In my efforts to have an independent player (that relies on third-party libraries merely for doing input and output while the demuxing and decoding is done purely by NihAV
) I had to explore the way of writing a multi-threaded H.264 decoder. And while it’s not working perfectly it’s a good proof of a concept. Here I’ll describe how I hacked my existing decoder to support multi-threading.
The idea behind it is rather simple: have a central dispatcher that watches the status of worker threads and reports the progress to any involved party. Individual frame decoders report their progress on the frame by updating the currently decoded macroblock number (and/or error status if an error has happened) and query if the specific other decoder has finished decoding up to certain macroblock so they can perform motion compensation from it. The high-level decoder sends new frames to be processed and queries if there’s a decoded frame already (or a decoding error if you’re less lucky).
The only tricky thing is frame management as you should keep track of frames that should be dropped after being no longer referenced and H.264 frame management is pretty complicated. Oh well, I have something that conceptually works and I’ll fix it when the real need arises.
From the technical level there’s nothing complicated either—Rust provides enough building blocks in its standard library. So the dispatcher that watches after threads is put inside Arc<RwLock<>>
to allow shared access: high-level decoder may occasionally want to have an exclusive write access to it but frame decoding threads are fine just peeking/updating atomic variables for the particular frame state. Accessing other frame information in this way would be too messy though so I use my own NABufferRef<>
that allows shared access (I know that it’s hacky and unsafe but I do not complain).

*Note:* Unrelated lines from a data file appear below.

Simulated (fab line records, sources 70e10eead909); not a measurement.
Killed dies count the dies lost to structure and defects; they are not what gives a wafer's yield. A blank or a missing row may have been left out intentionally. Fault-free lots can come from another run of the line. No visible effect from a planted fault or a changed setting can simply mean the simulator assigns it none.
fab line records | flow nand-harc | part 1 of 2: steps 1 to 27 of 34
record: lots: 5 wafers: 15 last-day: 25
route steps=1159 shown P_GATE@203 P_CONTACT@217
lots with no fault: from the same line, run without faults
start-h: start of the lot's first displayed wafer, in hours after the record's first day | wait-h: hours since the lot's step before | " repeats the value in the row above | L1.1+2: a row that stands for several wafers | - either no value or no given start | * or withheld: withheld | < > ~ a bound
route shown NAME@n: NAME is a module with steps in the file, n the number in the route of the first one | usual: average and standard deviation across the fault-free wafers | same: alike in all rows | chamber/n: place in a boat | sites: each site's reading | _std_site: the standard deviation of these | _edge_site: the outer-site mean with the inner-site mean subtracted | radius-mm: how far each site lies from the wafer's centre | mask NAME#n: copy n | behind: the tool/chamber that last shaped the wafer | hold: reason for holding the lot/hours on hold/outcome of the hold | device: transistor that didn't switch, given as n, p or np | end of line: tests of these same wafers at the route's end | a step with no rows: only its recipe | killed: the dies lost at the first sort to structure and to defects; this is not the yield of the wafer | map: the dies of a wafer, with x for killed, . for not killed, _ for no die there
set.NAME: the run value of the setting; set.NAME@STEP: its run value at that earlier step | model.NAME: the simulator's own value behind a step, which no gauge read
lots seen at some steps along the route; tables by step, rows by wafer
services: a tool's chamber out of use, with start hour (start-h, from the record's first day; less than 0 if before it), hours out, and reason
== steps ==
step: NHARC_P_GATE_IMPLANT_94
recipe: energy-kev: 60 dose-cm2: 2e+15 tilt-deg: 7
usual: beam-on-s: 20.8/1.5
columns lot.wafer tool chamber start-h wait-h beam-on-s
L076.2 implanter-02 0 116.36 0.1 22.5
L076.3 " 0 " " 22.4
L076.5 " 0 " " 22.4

Overall, there’s nothing particularly complex about it. Though before integrating it all I probably need new API for multi-threaded decoding similar to my current encoding API (i.e. the one that first takes as many as possible input frames and gives some output frames) plus some auxiliary code to make writing such decoders easier. And then adapt the rest of the code to work with those decoders. In other words, a lot of tedious work—for another time. For now I’ll try to find something more interesting to work on.